Wooly Matters

The sweet taste of victory!

Oooohhh!! I’m so excited! I got this one finished and now all that’s left to spin before the kids get back is that spindle.  You want to bet me a skein I’ll get it done in time?  LOL! Just kidding…Well, unless you really want to send me yarn. 😉

I finished spinning this last night after a meeting at Greenbank Mill.  I’ll tell y’all about that first…

Yup.  The sheep are still there! I think that one in front was not interested in a photo op, lol.  He baaahhed at me and then…well, he gave me a decent view of his good side. 🙂  But look at how much the wool has grown already since the sheep shearing back in April.  That’s crazy, right?!

Well, inside of the first house, there was a meeting of the minds going on.

Greenbank Mill is one of Delaware’s historic sites.  Actually, folks joke that it’s one of Delaware’s best kept secrets.  That’s actually not too far off from the truth though.  It’s kind of hidden away from the road and due to all the shrubbery around, you’d never know it was there at all! But it’s a great place and the folks there have met to figure out how we can change that up a bit.  I get to participate as a member of the Fiberguild!

You remember Abby, the site manager?  She led the meeting which, as you can almost see, included Heather, Laurel and myself. Don’t mind the guy up there.  That’s Tony and he’s not really there for this meeting…But if you ever meet him, ask him about the sheep stories at Greenbank Mill and watch his eyes get really big when he tells you about them. It’s really funny! 😉 …Oh! And don’t ever tell him you saw his photo here, lol!!! 
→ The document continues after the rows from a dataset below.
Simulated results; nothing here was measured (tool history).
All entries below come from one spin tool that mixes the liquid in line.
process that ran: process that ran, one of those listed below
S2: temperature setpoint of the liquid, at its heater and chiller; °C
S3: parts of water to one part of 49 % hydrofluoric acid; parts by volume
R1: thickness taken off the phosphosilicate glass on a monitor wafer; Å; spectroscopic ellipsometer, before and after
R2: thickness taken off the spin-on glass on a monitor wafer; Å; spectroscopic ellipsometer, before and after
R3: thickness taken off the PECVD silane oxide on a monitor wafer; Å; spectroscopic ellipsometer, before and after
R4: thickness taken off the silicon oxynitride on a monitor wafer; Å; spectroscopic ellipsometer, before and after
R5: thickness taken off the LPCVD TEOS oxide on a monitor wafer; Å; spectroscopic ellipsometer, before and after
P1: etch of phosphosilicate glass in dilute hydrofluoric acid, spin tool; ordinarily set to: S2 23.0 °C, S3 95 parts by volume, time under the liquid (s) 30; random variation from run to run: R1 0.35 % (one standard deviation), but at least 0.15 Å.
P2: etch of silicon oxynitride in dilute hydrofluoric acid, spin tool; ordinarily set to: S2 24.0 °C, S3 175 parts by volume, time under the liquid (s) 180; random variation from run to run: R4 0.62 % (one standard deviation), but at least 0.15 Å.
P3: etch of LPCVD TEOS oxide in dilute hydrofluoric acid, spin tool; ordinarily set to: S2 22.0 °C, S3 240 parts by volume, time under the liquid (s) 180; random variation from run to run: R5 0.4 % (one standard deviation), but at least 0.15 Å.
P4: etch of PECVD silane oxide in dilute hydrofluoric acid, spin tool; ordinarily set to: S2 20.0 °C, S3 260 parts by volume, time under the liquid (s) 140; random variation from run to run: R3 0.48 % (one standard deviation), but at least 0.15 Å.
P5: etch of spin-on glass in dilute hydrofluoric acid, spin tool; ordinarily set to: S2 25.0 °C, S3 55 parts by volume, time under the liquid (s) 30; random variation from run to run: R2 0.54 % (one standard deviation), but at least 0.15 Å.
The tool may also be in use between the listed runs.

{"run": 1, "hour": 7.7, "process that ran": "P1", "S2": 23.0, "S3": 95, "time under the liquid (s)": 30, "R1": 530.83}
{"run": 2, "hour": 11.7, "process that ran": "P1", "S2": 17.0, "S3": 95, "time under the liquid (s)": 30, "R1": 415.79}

If you read some of the history on their website, you will see why Greenbank Mill needs more visibility.  Various natural disasters have caused the Mill to have to undergo restoration projects that have been and continue to be quite expensive.  One of the main ways the Mill has been able to support these projects is through rentals of the facility and by providing educational programs for visitors to learn about 19th century living.  Of course, one of their biggest educational draws is my personal favorite, handspinning! So, naturally, I’m interested in seeing a program like this succeed. 🙂

But the other topic on the table at this meeting is that, currently, Greenbank Mill is in possession of a substantial amount of wool that needs to to be processed.  The cost is $1000.  Doesn’t sound like a lot.  But for the Mill, it really is.  If you can recall the story about Laura last week who came to the Mill to learn to spin and made her own beautiful yarn using wool processed from Greenbank Mill’s sheep, you can see how important getting that wool processed really is.  So, in an effort to raise the money to process the wool, these ladies have come up with the idea of forming Greenbank Mill’s very first Kickstarter campaign.  What is a Kickstarter campaign?  I’m glad you asked because I really didn’t know myself…Simply put, a Kickstarter campaign is a way for folks to request funding from large bodies of people for creative projects that they believe in.  It’s very no-risk in that if a project doesn’t achieve fully funded status within the time frame set, folks keep their money.  In this campaign, supporters will pledge their desired amount to the project and will receive a gift from the Mill based on the amount pledged.  Once the goal is reached, the Mill will be able to process the wool and visitors to the Mill will have lovely, clean wool with which to learn to spin and dye for fiber arts projects.  And who doesn’t want that, right? 🙂  The project is set to go live on Labor Day of this year.  If you’re interested in this project, please spread the word, mark your calendar and be sure to check out the Mill’s Kickstarter page.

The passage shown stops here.